Postcolonial Contemporary at Incline Gallery

John Zarobell’s smartly curated Postcolonial Contemporary ties history, geography, and imperialism with our many hyphenated identities. Beginning in the late 15th century, European powers began extensively exploring and colonizing the United States. Now as a majority non-Native population, most of us occupy the U.S. as colonizers. Moreover, as American corporations engage in cultural and economic imperialism, they have replaced the missionaries and explorers of the past. Through extensively researched projects, many artists in Postcolonial Contemporary present wry critiques and unexpected mash-ups on the ways that place, history, and economics intersect with the present.
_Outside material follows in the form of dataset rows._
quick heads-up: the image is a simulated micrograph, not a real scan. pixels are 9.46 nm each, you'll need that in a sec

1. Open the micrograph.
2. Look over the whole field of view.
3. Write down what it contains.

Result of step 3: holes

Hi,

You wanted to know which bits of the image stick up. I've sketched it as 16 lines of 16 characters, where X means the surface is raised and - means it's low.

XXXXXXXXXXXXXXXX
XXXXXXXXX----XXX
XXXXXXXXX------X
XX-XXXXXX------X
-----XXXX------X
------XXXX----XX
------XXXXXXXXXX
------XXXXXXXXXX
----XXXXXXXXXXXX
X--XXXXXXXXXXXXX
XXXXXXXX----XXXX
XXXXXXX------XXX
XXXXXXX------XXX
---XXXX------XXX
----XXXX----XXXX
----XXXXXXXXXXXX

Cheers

Artist Frohawk Two Feathers presents a series of seven acrylic and ink paintings, Stations of the Cross (S.O.C.) La Guerra de la Las Cruces (The War of the Crosses) (2016). Through the series, the artist skillfully uses image and text to build a chronology leading up to the Siege of San Francisco (1794–95). In his first work in the series, the artist’s title balances the official language of place and history with his own interpretation of the events. The descriptive titles posits itself as Map of North-Central California or The cross was melted down to make a chain and some of us got down with that but most of us was like nah son. In this work, as the artist depicts mountains and rivers, he includes roughly drawn images and text that maps out the Spanish and Eastern Orthodox missionaries’ attempts to convert native populations and the battles with Russian and Spanish soldiers over the fur trade. Unflinchingly Two Feathers identifies these conversions and battles as “failed,” “successful,” and “massacres” in the paintings themselves and in their titles.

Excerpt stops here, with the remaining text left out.